How We Change A Belief

Beliefs can change. However, we rarely examine a belief until we become unbearably uncomfortable. This is true of individuals. It is also true of entire cultures.

The definition of insanity is doing the same thing, over and over again, and expecting a different result. If a belief is a healthy (or neutral) one, our results are generally positive. If, however, it is a negative belief, such as I don’t deserve to feel loved and supported, this will play out in some painful, and often outright dangerous, life choices, such as abusive relationships. These choices reinforce the belief, until the individual reaches a breaking point.

The broken places are where the light gets in.        ~ Rumi

Whether we are broken open, or at least curious about the possibility of a fresh reality, we can change our own beliefs any time we are ready. Beliefs change in a handful of ways, which include: 

  1. Replacing the harmful belief with a positive belief using affirmations or mantras

  2. Surrounding ourselves with others who believe and act in accordance with a new belief

  3. Practicing acting as if the old, limiting belief was untrue (even before we fully embrace the new belief fully)

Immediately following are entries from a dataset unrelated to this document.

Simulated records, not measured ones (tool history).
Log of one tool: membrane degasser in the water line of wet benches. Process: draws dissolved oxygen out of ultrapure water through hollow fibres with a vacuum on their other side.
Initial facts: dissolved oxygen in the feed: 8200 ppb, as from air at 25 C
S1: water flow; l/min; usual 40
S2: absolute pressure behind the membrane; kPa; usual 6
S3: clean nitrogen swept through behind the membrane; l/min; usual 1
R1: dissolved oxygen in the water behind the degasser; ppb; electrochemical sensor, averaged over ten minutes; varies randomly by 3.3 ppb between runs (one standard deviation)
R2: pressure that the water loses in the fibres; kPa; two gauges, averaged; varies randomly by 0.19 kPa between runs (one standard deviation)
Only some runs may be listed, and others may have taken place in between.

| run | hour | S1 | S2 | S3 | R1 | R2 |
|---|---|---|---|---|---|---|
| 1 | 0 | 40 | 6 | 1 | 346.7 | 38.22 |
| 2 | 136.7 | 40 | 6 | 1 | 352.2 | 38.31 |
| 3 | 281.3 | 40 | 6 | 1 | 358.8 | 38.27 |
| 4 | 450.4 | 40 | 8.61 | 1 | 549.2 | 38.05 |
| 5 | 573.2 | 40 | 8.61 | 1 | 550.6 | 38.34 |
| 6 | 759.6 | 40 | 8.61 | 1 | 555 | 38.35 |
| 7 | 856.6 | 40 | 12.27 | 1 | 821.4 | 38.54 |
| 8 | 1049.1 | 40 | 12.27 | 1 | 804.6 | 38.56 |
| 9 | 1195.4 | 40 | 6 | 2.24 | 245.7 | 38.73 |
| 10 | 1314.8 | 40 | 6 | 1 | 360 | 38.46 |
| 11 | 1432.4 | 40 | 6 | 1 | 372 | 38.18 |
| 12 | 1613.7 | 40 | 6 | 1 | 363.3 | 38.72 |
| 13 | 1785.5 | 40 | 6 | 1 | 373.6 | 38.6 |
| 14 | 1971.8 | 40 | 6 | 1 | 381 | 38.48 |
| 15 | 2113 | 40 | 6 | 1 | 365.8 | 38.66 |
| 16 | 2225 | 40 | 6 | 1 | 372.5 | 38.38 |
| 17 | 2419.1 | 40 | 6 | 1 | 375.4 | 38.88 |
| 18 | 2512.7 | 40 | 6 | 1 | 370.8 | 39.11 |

  4. Writing and speaking about our new belief with others who are receptive and supportive

  5. Seeking out experiences and information that supports our new belief.

Each of these activities assumes that the individual (or culture) is ready to change a belief. Obviously, not every individual in a culture is ready to change a belief at the same time. Therefore, like our own minds, the cultural belief shifts in stages, with fierce stops and starts. It eventually reaches a tipping point, where more people believe in something new than not. In effect, the culture is “trying it on for size.”

There Is Still More To Heal

Conflict, upheaval, disruption and chaos are clear indications that a culture is changing its beliefs. If you think that’s hard for an individual, multiply that by millions. Not only that – our old, limiting beliefs don’t just disappear. They have left a deep groove in our psyche, and in times of stress we can fall right back into them. For more about how to navigate this, read my recent blog, Our Response-ability In Collective Trauma.

Rather than stuffing or denying an old belief, trying experiencing gratitude for what the belief has taught you. Many beliefs were formed out of self-protection, and, while they are not advantageous today, they certainly served a purpose at one time. Again, gratitude and even self-forgiveness, are powerful ways to remove the magnetic charge on our beliefs.

A sure way to hold a debilitating belief in place is to make harsh criticisms of yourself (or others) for the belief. Your judgment becomes a threat to the identity of the person holding the belief. Beliefs feel like a protective shield when we hold them. If you attack a belief, it feels like you are attacking the person, and they will either use the belief as a shield or a weapon against you – even if it is you arguing with yourself.

So, the point, when we see a belief that has reached its expiration date – either in us, or in our world – is to lean into our new belief. We must speak our new truth. We must surround ourselves with those who also are champions of our new truth. And we must practice living in our new truth in every way possible. When we do this, it is far more compelling than any argument we might make. We become the living example of what is possible.